The Session #82- A Late Night December Beer

session Welcome back


to another beer blogging friday session circle! Tonight's topic is brought you by Beers I've Known

"The nights are drawing in, there may even be snow, what better way to enjoy a beer than in front of a log fire. Turn that TV off and talk to your drinking compatriots."

Here in Paris, as the days get colder and colder, the streets get more and more gaudy, and we are forced to greet the fact that less of our paychecks will be dedicated to boozing. Tis the season for sales and forced family enjoyment.

Unfortunately, yours truly has neither the paycheck for sales nor the family to avoid. So I've decided to share my beery tales of woe and heartbreak around a smokers circle on a late Parisian Sunday evening.

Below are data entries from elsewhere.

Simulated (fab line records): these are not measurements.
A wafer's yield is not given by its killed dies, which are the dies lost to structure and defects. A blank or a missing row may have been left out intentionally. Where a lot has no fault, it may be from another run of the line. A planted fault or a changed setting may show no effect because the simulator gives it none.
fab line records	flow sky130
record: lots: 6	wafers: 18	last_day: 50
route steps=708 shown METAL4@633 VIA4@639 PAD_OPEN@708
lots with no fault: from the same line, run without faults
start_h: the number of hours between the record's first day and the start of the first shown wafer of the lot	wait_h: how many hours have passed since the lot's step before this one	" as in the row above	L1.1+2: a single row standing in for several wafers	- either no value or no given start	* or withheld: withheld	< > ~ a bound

Let Uncle Tom play, while you read:

Warm beer and cold women


http://youtu.be/0MUXDpYR6YE

 

I don't have anyone to go home to in the cold, so after closing the pub on Sunday night, or rather Monday morning at 4am, I joined the buzzing drunks at

The last late night beer joint in Paris


 An underground beer drinking adventure in December.


As we close our bar late, we are nearly the last ones standing.

But not the last. So we few, partially sober souls, go for an after work drink. This isn’t a simple 'quick one with the friends before heading home because you have to work tomorrow', this is the last open beer joint in Paris.

By the time we (the second to last crew) shuffle into the bar and remove our layers of winter gear, our security man, who leaves with the drunk exodus as we close, is already having relationship issues and finding new romances.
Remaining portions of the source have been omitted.